Custom metrics and selectors#

peppr is written with extensibility in mind: You can easily define your own Metric and Selector classes to extend the functionality of the package.

Creating a custom metric#

To create a custom metric, one only needs to subclass the Metric base class. For the scope of this tutorial we will create an all-atom RMSD as metric.

import peppr
import numpy as np
import biotite.structure as struc

class RMSD(peppr.Metric):

    # This is mandatory
    @property
    def name(self):
        return "My awesome RMSD"

    # This optionally enables binning for `Evaluator.summarize_metrics()`
    @property
    def thresholds(self):
        return {"good": 0.0, "ok": 10.0, "bad": 20.0}

    # The core of each metric
    def evaluate(self, reference, pose):
        # It is not guaranteed that `reference` and `pose` are superimposed
        pose, _ = struc.superimpose(reference, pose)
        return struc.rmsd(reference, pose).item()

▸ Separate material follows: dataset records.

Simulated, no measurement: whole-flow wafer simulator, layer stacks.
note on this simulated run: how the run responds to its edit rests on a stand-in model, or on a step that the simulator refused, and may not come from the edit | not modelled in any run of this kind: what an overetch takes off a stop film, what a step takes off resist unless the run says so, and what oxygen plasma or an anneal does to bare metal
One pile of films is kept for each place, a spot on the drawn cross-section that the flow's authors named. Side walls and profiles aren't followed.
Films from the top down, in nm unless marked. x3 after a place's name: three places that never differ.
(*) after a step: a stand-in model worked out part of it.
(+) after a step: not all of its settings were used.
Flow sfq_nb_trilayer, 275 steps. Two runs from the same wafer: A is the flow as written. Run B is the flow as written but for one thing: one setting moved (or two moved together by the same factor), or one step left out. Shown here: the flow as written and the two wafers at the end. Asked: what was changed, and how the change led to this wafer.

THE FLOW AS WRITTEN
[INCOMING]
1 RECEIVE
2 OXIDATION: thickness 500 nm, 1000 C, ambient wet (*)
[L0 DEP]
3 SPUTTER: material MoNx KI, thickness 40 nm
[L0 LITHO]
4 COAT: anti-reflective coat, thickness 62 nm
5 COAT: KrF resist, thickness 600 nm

    # Defines whether a smaller or larger value indicates a better prediction
    # Used by the `Selector` classes
    def smaller_is_better(self):
        return True

A few notes on the evaluate() method: The purpose of a Metric is to be used in context of an Evaluator. As the Evaluator already automatically preprocesses the input systems passed to Evaluator.feed(), we can rely on some properties of each system that make our life easier:

The input system will only contain heavy atoms (i.e. no hydrogen).
The input system always contains matching atoms. This means that atom reference[i] corresponds to the atom pose[i]. Finding the optimal atom mapping in case of ambiguous scenarios, as they appear in homomers or symmetric molecules, is already handled under the hood beforehand.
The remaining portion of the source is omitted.